Where Are We with the GOP?

Photo: Gage Skidmore's Flickr page

by Domenic Powell

If I were going to vote for John Huntsman, it wouldn’t have been because he’s a moderate, but because he quoted Ben Folds in a speech. That spoke to me as a North Carolinian. It’s a huge disappointment that he’s gone. That being said, the second biggest disappointment in the race has been Rick Perry.

Big players within the GOP are beginning to wonder aloud about the consequences of their hard stance on immigration. The National Review published an essay by Daniel Griswold of the Cato Institute bemoaning the surrender of the platform to a “small minority” of activists. It almost doesn’t need to be said that the small minority being reference is the Tanton Network, which is driving the party rightward. Perry had every opportunity to create a counter-narrative and he failed to do it.

Despite being the only “border governor” in the race, Perry lost the border argument to his opponents. It became a weakness when it could have easily made his candidacy stronger. He could have spoken with experience about the quixotic race to seal the border; why policies of inclusion make more sense than exclusionary ones; or how immigration didn’t ruin the Texas economy.

In fact, Perry’s administration has taken on the Tanton Network head-on. A 2006 report from the Texas Comptroller’s office criticizes the Federation for American Immigration Reform’s assessment of the state, noting that the inclusion of citizen children in the report would force the state to make arbitrary distinctions in what it perceives as costs. The report determined that: “The absence of the estimated 1.4 million undocumented immigrants in Texas in fiscal 2005 would have been a loss to our gross state product of $17.7 billion.”

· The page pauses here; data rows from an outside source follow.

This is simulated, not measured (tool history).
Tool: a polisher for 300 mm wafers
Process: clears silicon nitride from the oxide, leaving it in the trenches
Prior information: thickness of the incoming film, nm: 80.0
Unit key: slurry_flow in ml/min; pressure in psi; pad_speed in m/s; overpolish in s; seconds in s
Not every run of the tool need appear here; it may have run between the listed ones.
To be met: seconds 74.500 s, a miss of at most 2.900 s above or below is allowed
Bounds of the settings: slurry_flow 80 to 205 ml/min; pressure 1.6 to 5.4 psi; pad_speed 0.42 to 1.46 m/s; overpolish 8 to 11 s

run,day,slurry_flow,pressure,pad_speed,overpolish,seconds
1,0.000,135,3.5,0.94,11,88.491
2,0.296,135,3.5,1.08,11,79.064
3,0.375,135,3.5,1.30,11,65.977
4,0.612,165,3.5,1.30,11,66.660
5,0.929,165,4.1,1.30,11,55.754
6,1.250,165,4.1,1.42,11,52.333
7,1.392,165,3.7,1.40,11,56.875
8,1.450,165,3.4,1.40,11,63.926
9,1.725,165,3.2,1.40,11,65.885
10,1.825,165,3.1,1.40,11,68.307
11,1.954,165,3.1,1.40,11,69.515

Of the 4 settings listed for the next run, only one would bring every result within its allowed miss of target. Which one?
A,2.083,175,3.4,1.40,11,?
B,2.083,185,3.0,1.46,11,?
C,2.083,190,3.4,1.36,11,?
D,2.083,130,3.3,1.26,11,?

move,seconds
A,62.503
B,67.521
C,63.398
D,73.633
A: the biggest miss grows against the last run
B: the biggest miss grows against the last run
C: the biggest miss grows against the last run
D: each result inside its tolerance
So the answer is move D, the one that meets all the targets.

Despite beating them as a governor, Perry lost to the Tanton tendency as a presidential candidate. Gingrich and Huntsman (who went as far as to support the DREAM Act), made it further than him despite not being followers of John Tanton; Perry could have made it.

As more problematic actors come to represent the conservative stance (like those who associate with neo-Nazis or call Black people ‘aborigines’), the voices asking for an alternative will only get louder. But it’s election season, and who knows what will happen between now and November.